The world’s food supplies are at risk because farmland is becoming rapidly concentrated in the hands of wealthy elites and corporations, a study has found.
The UN says that small farmers grow 70 percent of the world’s food, but a new analysis of government data suggests that the land which they control is shrinking every year, as megafarms and plantations squeeze them onto less than 25 percent of the world’s available farmland, according to international land use group Grain.
These megafarms are less efficient in terms of the amount of food they produce per area of land, the report says.
“Small farms have less than a quarter of the world’s agricultural land, or less than 20 percent excluding China and India. Such farms are getting smaller all the time and if this trend persists they might not be able to continue to feed the world,” said the report, which draws on government statistics and calls for a stop on land grabs by corporations.

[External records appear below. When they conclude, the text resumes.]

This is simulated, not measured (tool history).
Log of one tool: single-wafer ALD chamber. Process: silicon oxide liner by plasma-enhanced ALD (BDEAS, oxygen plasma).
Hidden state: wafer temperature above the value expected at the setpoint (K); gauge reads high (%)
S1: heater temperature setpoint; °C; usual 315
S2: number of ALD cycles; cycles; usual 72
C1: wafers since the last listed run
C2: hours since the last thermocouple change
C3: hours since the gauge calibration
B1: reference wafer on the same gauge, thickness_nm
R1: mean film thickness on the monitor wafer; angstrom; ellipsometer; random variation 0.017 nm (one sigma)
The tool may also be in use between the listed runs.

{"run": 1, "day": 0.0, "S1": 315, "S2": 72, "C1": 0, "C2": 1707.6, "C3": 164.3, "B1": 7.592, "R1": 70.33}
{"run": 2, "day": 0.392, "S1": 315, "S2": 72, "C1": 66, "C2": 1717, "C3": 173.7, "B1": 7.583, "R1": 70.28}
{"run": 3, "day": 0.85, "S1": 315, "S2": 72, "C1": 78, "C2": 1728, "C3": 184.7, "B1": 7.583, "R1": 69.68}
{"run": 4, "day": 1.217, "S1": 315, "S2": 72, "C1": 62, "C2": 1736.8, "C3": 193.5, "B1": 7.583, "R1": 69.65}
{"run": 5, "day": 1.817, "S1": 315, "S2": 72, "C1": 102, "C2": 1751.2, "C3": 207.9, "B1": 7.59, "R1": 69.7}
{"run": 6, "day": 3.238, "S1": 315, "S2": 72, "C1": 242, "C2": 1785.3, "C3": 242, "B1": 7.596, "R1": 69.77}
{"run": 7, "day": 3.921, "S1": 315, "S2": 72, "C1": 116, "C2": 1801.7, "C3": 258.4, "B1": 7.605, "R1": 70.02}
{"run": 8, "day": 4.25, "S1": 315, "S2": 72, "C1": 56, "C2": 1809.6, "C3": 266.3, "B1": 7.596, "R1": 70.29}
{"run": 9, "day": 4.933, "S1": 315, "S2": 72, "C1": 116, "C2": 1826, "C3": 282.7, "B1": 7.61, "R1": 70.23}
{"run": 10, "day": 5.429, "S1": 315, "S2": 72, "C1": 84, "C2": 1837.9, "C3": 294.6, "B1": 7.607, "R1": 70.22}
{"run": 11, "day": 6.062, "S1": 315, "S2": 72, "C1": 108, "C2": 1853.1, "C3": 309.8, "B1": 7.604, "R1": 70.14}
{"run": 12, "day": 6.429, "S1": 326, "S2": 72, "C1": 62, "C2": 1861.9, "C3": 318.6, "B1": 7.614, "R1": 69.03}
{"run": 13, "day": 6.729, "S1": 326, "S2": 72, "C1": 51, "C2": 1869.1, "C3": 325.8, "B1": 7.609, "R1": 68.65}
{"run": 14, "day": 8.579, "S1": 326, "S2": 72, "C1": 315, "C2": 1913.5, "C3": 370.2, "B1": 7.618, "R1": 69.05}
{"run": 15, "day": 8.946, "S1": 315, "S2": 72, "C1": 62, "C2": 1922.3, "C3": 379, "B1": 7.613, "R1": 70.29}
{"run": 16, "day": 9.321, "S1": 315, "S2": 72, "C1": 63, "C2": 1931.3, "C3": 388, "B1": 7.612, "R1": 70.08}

The report suggests that the single most important factor in the drive to push small farmers onto ever smaller parcels of land is the worldwide expansion of industrial commodity-crop farms.
“The powerful demands of food and energy industries are shifting farmland and water away from direct local food production to the production of commodities for industrial processing,” it says.
The land area occupied by soybean, oil palm, rapeseed and sugar cane has quadrupled over the past 50 years, with more than 140 million hectares of fields and forests taken over by plantations of these four crops since the 1960s — approximately the same area as all the farmland in the EU.
“What we found was shocking,” Grain’s Henk Hobbelink said. “If small farmers continue to lose the very basis of their existence, the world will lose its capacity to feed itself. We need to urgently put land back in the hands of small farmers and make the struggle for agrarian reform central to the fight for better food systems.”
Big farms have been getting bigger nearly everywhere, with rising numbers of small and medium-sized farmers going out of business in the past 20 years, the report’s authors write. Belgium, Finland, France, Germany and Norway have each lost about 70 percent of their farms since the 1970s, while Bulgaria, Estonia, the Czech Republic and Slovakia have each lost more than 40 percent of their farms from 2003 to 2010. Poland alone lost almost 1 million farmers between 2005 and 2010.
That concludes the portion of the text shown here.